Giving Up The Material Stuff: This can be one of the toughest phases of divorce because the object here is tangible and not abstract. There is nothing a person can do to make another love her (or him) or to keep that person from loving someone else. But when it comes down to dividing a shared property, from a fishing cabin in Maine to an ashtray bought in Morocco, concrete victories can be won, and thus antagonisms may boil. Suddenly, something that has always been "ours" becomes "yours" or "mine."

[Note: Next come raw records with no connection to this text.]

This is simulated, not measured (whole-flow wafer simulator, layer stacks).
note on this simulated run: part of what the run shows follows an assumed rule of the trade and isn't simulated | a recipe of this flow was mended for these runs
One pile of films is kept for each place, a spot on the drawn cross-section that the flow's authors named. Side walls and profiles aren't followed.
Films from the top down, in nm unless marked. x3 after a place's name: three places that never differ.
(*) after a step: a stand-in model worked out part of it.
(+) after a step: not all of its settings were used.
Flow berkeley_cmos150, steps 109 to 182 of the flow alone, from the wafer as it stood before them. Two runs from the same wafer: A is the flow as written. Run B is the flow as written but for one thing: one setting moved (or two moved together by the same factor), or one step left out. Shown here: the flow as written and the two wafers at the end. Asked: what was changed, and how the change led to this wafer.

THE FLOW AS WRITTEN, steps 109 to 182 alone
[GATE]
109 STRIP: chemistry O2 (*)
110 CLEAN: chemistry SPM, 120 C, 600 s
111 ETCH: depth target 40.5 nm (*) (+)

The disputed property is real, not only in terms of economic worth, but as a sentimental souvenir of happier times. Such division of things is even further complicated by the couple's different attitudes toward "his" and "her" property. He may have loved the fishing cabin in Maine because of the leisure time spent on the water. She may have loved it just as much, but because it was the only place she found time to paint. He may want the ashtray because he bargained the price down to $2.00. She may want it because it is the precise color of red she has always loved and rarely found.

Just as some relationships are eroded to the breaking point by such petty actions as leaving the top off the toothpaste, the stages of divorce, which have gone smoothly enough up to now, may explode with mushroom cloud force over the dispersal of the spoils of marriage. After all, even a bad marriage is a part of one's history, and everybody wants the best of the artifacts.